That’s why all my recent packages are Author: me, Copyright: Genentech, Inc.
Faculty are treated differently at UC than staff wrt scholarly works. A good summary of the situation is on the UCOP site, which says:
According to UC’s policy, ownership of copyrights to scholarly and aesthetic works generally reside with the faculty creator, with certain exceptions. If, for example, the work is sponsored or contracted, or is part of a project that has special provisions on copyright ownership, then copyright ownership is generally retained by the university.
So, Carl probably owns his copyrights on scholarly works, but there may be other factors considered at Berkeley. Not sure if code fits here – it was originally written to deal with scholalrly articles. Carl could probably fight the UCB policy either way. If he in fact is the copyright holder, then UC license policy does not apply – he can make his own decisions.

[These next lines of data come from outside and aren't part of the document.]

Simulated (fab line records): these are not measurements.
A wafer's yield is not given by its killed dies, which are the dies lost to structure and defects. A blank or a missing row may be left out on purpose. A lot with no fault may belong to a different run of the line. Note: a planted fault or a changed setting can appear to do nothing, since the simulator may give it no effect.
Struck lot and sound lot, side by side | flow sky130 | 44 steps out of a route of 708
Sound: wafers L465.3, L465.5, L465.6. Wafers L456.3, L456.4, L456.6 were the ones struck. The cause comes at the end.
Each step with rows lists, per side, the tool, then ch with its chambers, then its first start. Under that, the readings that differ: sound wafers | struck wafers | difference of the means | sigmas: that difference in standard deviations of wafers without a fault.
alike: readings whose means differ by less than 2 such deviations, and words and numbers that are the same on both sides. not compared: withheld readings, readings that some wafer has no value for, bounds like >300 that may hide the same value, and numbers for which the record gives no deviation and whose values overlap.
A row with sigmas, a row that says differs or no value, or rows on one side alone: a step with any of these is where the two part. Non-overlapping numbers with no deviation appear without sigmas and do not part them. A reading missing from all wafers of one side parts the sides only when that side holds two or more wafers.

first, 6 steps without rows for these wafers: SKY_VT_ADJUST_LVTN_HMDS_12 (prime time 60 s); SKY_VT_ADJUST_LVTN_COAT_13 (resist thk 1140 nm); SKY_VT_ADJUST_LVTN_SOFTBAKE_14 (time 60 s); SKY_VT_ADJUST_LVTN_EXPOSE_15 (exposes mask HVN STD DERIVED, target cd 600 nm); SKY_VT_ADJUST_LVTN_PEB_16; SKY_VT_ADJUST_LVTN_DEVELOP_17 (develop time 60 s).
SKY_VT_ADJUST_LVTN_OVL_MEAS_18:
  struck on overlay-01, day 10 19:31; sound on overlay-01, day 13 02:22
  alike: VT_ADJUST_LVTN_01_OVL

Interesting discussion. @cboettig, who authored that UC Berkeley OSS license chart? I’ve never seen it before. A lot of the code I’ve seen released by Berkeley staff and students is GPL-3 and Apache 2.0, so clearly most academic software authors have no idea it exists, or don’t believe it pertains to the code they create.
@sckott, the patent clause with Apache 2.0 is effectively the following, “the original author of the code grants you rights for the patented stuff that might be included in the code.” (source) Apache 2.0 is typically considered the most business-friendly license because companies who use your OSS don’t have to worry about the original author owning a patent on something that they produce with it. That’s why we use Apache 2.0 at H2O.ai. Which I guess is probably the exact reason that UCB doesn’t like it – UC is known to be pretty aggressive on patent enforcement.
@ledell That is actually a draft document which was all that the campus Licensing Specialist in our Office of Technology Licensing, Division of Intellectual Property & Industry Research Alliances (IPIRA) could provide at the time I made my inquiry when I started at Berkeley last Fall, so it’s not actually a public document. From what I understood of the Specialist’s explanation, the exclusion of Apache 2.0 was precisely due to the patent clause you identify (though it sounded like it wasn’t a simple as the UC wanting to retain ownership of a possible patent but more to avoid entanglement in a patent dispute if someone else pursued patenting – ianal and can’t promise I really followed the details). I believe this policy is supposed to be UC-wide and not specific to one campus, but Matt can probably weigh in more since he’s dealt with this for longer.
Also not clear how collaboration on software ends up being viewed when UC (and many other universities) treat copyright ownership differently between staff and faculty (and students, though I believe we treat them like faculty as copyright owners)?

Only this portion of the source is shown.